This is a book about the fate of the ideal of citizenship in the Age of Revolutions. It examines how over the course of the 1790s Americans, Frenchmen, and Dutchmen articulated and debated their ideas and ideals of citizenship in light of the Haitian Revolution (1791–1804) and the French revolutionary Terror (1793–1794).

 It argues that the uprisings of free coloured people and black slaves in Saint-Domingue and the Terror in continental France became trans-nationally shared points of reference and sites of contemplation.

They turned into phenomena that bred anxieties and raised difficult questions about the nature and limits of two core ideals of the revolutionary citizenship discourse of the Age of Atlantic Revolutions: civic equality and political participation.

The momentous and, to many, shocking events that reverberated throughout the Atlantic world coloured events at home, informed a range of arguments in domestic political debates and generated parallel patterns in the evaluation of the limits and dangers of revolutionary citizenship.

By the end of the 1790s, the intellectual repercussions of these experiences shattered the ideological unity of an Atlantic revolutionary movement – and moment. It led Americans, Frenchmen, and Dutchmen to abandon the notion of a shared, Atlantic, revolutionary vision of citizenship and to forge more nationalized conceptions of what it means to be a citizen.

In two important ways, this is a different story than is usually told about the age of revolutions as a turning point in the history of citizenship. First, the legacy of the age of revolutions for the meaning of citizenship is often told in terms of rights-based constitutionalism, the nation-state, representative democracy, and political participation.

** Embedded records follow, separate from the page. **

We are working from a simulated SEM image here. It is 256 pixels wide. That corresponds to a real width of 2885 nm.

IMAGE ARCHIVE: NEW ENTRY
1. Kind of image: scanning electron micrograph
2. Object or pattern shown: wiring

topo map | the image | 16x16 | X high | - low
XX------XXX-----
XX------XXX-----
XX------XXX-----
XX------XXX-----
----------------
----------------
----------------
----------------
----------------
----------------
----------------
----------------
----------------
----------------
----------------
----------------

The 1790s, however, were also a breeding ground for a set of arguments for limited citizen participation in politics, for a sustained critique of factional popular societies and the dangers they were seen to represent; for arguments in favour of an exclusive regime of (imperial) citizenship based on civilizational inequality, and for arguments in favour of the idea that nation-states should follow their own path in devising their citizenship arrangements and models.

These sets of arguments have long shaped debates about the idea and ideal of citizenship.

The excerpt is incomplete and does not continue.